LAHORE: Despite visible green shoots in the economy, the mounting political pressure seems to have pushed the government to the brink of once again falling in the subsidy trap and reversing all the gains, so painstakingly made, in the many last months.
Things went out of control during the first three months of this regime for obvious reasons. The outgoing government, sensing its ouster, reduced the prices of petroleum products when the global markets were peaking. At the same time the power rates were reduced by Rs5/unit. Both concessions were granted for five months from February to June 2022. This decision derailed the IMF programme as it was in contravention of the agreement the PTI signed with the Bretton Woods institution. Pakistan was already short of resources and the suspension of the IMF programme stopped all international funding.
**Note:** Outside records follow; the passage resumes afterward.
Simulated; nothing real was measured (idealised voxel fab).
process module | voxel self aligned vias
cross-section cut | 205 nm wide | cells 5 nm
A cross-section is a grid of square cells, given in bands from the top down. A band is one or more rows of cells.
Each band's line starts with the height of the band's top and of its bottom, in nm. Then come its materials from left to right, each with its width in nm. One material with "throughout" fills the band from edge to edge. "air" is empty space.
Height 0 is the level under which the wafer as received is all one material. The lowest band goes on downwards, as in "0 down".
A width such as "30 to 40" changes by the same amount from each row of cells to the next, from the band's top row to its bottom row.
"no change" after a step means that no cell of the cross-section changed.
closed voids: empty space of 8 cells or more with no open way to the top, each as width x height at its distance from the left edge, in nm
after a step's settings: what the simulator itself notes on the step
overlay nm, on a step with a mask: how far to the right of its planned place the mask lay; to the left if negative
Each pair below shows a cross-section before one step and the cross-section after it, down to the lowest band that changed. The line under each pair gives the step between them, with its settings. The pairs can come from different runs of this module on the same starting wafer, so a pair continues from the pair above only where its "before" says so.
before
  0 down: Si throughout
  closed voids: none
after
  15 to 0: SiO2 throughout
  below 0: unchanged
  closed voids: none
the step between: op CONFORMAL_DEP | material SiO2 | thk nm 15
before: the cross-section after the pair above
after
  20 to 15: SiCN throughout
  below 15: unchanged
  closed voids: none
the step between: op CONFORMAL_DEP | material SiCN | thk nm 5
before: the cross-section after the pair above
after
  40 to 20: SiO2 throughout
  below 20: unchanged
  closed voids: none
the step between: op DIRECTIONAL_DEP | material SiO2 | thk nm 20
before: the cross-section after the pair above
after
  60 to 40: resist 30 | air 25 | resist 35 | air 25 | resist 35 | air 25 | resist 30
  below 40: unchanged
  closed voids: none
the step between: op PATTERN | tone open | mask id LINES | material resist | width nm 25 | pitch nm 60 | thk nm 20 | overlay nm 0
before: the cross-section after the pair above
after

The present regime, fearing aggressive PTI protest, delayed withdrawing the public appeasing concession of the previous regime. That played havoc with the economy and mounted price pressures further.
The price hikes were so sharp that the electorate forgot the unwarranted increase in inflation during the 40 months tenure of PTI. The indecision by the government hurt the economy badly.
When the regime was finally forced to increase petroleum and power rates it lost the public support. Now that the things are improving it is in haste to pass on the benefits to the electorate even before they are due.
Our political culture is such that leaders hurl threats against opponents, accuse them of corruption and motivate the masses on strikes and agitations on economic issues that could be addressed through painful measures.
This is true on both sides of the political divide. No leader, no matter how popular he/she may be, lacks the charisma to make the masses bow down to reality and accept measures needed to take the economy forward. The economy has reached a stage where no government could operate without generating revenues.
There would be no need for a huge petroleum levy if the genuinely due taxes on income are collected. It would require changing laws whereby all incomes must be taxed equally.
It is unfair that a landlord earns billions from agriculture without paying income tax. It is also unjust that a stockbroker may earn an unlimited amount through stock trading without paying income tax in line with what an industrialist pays on the same income. The real estate tycoons amass fortune without paying taxes. Does this make any sense that a shopkeeper operating in a posh locality lives lavishly without paying tax in line with his lifestyle? While an employee drawing meagre salary pays high tax and lives miserably. The politicians protect the traders, agriculturists, stockbrokers, and real estate players, while the rest are bombarded with taxes.
The government’s unwillingness to tax the influential segments of the society has resulted in stressing the manufacturing sector. In fact, many industrialists are in agriculture, real estate, capital market and trading to enjoy the tax-free perks. This has stopped job creation that comes from manufacturing.
The GDP of the country grows regularly but the real incomes of masses continue to erode. Stable and consistent fair economic policies protected by law are must for the country to embark on a sustained growth path.